Ever Had to Sign a “Non-Compete” Agreement Like This One?

Got an interesting note from a commercial freelancer recently:

Recently (and perhaps because of the recession) I’ve been asked to sign non-compete agreements from agencies I work with. The first time I was asked, I said no—and lost the account. Now I’m being asked again, and it happens to be a fairly substantial client.

I have no problem signing a confidentiality agreement, but this non-compete states:

For two years after the date your relationship with (agency) ends, you may not solicit any contractor, independent contractor, or agent of (agency) to work for you or on behalf of any competing business; or solicit any client or customer of (agency) to purchase from you any product or service which competes with any product or service provided by (agency).

My client is obviously paranoid; I think he has been burned in the past. While my town is a reasonably major metro, we only have a handful of large household-name corporations. Essentially, if his clients are one or more of those big companies, then I wouldn’t be able to do any copywriting business with any department in those firms – even those the agency isn’t directly working with.

Some of these companies probably use six different agencies in town. If I sign this agreement, and get a call from one of those other agencies (quite possible), I’d have to turn down that work. Or, if one of the companies themselves wanted to hire me to write, say, internal communications (work outside the agency’s scope), I’d have to turn that down as well. Help!
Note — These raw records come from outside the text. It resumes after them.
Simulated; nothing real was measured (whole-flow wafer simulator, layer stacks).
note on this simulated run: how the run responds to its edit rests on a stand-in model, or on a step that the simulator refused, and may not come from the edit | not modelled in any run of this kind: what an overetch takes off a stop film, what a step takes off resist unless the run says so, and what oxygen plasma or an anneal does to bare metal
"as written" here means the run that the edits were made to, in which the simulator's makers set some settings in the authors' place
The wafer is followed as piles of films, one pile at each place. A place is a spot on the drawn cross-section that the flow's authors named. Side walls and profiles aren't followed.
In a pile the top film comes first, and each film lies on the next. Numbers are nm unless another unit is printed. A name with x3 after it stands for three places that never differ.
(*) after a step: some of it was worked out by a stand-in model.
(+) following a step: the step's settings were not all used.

PB: Maybe I’ve been lucky in my commercial writing career, but I’ve never been asked to sign anything so draconian as this, so in my experience, it’s not at all common. Non-competes are typically used for employees who leave a company and, understandably, that company is a bit hesitant to have them go to work for a competitor for at least a few years. But to require a contractor to not solicit work from their clients or even competing agencies that might work for those clients, for two years? That’s downright preposterous.

Now, I have encountered the wrath of a copywriting client who thought I was going around them to solicit work directly from the client – a BIG no-no, and I get that (talk about paranoid; they saw me swapping cards with an account exec from the client, and made the totally wild leap that I was soliciting work directly from them).

So, this is similar but exponentially more far-reaching, and in a much more locked-down form. I wouldn’t sign it unless you’re okay with being shut out from doing any commercial freelancing jobs for any of these other companies, which I kinda doubt you are. My first instinct is to tell them to go jump in the lake. After all, according to this agreement, you do one $250 job for them, after which they drop you, and you’re shut out from all this potential work for two years. That’s laughable.

But, there’s definitely something else going on here, and a little digging ought to unearth it. You need to craft some sort of win-win. Ferret out their real concern and get to some middle ground. In addition to the quite conceivable inanity of the “one-$250-job” scenario described above, explain that each of their clients might have dozens of people/departments who could potentially hire you, and to do work THEY (the agency) had zero interest in (like collateral, internal communications, etc).

As such, how fair is that they put this blanket rule on ALL business? That’s heavy-handed, greedy, and not at all acting in good faith (just an editorial aside; I probably wouldn’t say that to them, but then again, I just might…).

Why not say you’ll get permission from them before taking on any other work from any division of any of their clients? Or, as a last resort (and not a habit you should get in), if you really want to work with them, and feel the upside potential with them is great (a gamble, obviously), why not offer, say, a 10% “royalty” on any work gotten from within that company?

Assuming their main concern is that you might poach work from them that would be up their alley, if they KNOW they won’t be interested in X kind of work, under the royalty situation, they might actually be motivated to get you in those doors so they make their piece. Not an ideal situation, and if they don’t agree to either of those, I’d absolutely walk.

By the way, I got an update from the freelancer recently:

“My client has agreed to let me propose some changes to that part of the agreement. I have done that, and now I’m waiting for his reply. He is clearly fearful that I am going to solicit his clients, which I think is the result of some past experience he had that is totally unrelated to me. However, I think there is generally a growing paranoia as competition has escalated in the days since the recession hit. I’ll email you with a full update as soon as this is resolved.”

Have you ever run into this situation before?

How did you handle it?

What would you suggest she do?

If crazy-restrictive agreements like these are indeed becoming more common, why do you think that’s the case?